Amid increased competition from charter and suburban district schools, St. Paul has lost about 1,000 students in the past three years, or 2.7 percent of its K-12 enrollment.

Those students represent at least $6.3 million in state funding next year alone.

Over six weeks starting Monday, trained canvassers aim to knock on 10,000 doors and have 2,500 conversations about what the public schools have to offer. Some of that outreach will target families who have pulled their children out of district schools.

There is no formal goal for how many will enroll.

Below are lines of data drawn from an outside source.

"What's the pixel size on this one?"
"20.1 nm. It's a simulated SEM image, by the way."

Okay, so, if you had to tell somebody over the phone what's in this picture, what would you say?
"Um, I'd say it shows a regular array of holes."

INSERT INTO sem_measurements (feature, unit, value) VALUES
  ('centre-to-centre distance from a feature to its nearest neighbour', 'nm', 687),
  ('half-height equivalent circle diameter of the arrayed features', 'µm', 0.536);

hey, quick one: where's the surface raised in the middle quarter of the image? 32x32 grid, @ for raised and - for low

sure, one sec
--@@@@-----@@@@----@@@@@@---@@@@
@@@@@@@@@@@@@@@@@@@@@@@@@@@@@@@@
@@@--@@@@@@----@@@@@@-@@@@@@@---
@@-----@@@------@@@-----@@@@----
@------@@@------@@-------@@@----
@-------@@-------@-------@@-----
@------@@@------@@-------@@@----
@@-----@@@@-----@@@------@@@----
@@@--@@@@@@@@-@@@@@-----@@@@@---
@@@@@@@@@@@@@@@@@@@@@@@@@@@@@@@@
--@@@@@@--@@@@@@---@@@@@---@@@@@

Nick Faber, vice president of St. Paul Federation of Teachers, photographed in St. Paul on Feb. 16, 2016. (Pioneer Press: Jean Pieri)
Nick Faber

Nick Faber, president of the St. Paul Federation of Teachers, said he and others at John A. Johnson Elementary used to knock on doors in the Payne-Phalen neighborhood and invite families to check out the neighborhood school.

“Our biggest assets are having those conversations with community members,” he said at a news conference Thursday at Hamline Elementary, which was nearly consolidated with nearby Galtier in 2016.

The enrollment drive is part of a school-finance package the school district agreed to during teacher contract negotiations in February. They also will work with teachers to lobby for more government funding, solicit local nonprofits and corporations for donations and pass a St. Paul property tax referendum in November.

The American Federation of Teachers is contributing $31,600 and the school district $10,000 plus in-kind support. That will pay 10 educators — a mix of educational assistants, behavior specialists and preschool teachers — to invite families to enroll and ask folks what they think makes a quality school.

If a knock goes unanswered, they’ll drop off a “Select SPPS” pamphlet with enrollment instructions printed in the district’s top five languages: English, Spanish, Hmong, Somali and Karen. There also will be lawn signs to support the campaign.

AFT President Randi Weingarten said it’s the second enrollment drive the national union has supported. It follows a $200,000 effort in Baltimore last summer that the union says got 450 preschoolers to sign up and 13 dropouts to return.

“Lots of parents brought kids back to the public schools. But more than that, there was such a change of climate. There was a sense that we’re in this all together,” she said.

Jackie Turner, chief operations officer for the district, said they’ll likely build summer enrollment canvassing into their regular budget in future years.

Emily Cashel is among those who left the district. Fed up with Highland Park Middle School’s 7:30 a.m. start, she moved in 2014 to Great River, a Montessori charter school, where she studies among goats and chickens and plays on an Ultimate Frisbee team.

St. Paul district secondary schools are moving to 8:30 a.m. starts in 2019, but her mother, Katie Cashel, said there’s no chance they’ll be talked into leaving for a district high school.

“I can’t imagine being at a school that size with that many students in the building,” she said.

The share of St. Paul students attending district schools fell to 63 percent last year from 72 percent a decade earlier, according to a demographer’s report, and the majority are choosing charter schools.

A previous enrollment drive, in 2011 and 2012, held the K-12 total steady but failed to bring in the 3,000 students that former superintendent Valeria Silva expected.

The campaign will target residents near LEAP High School and eight elementary schools: Dayton’s Bluff, John A. Johnson, Riverview, Jackson, Maxfield, Obama, Galtier and Hamline.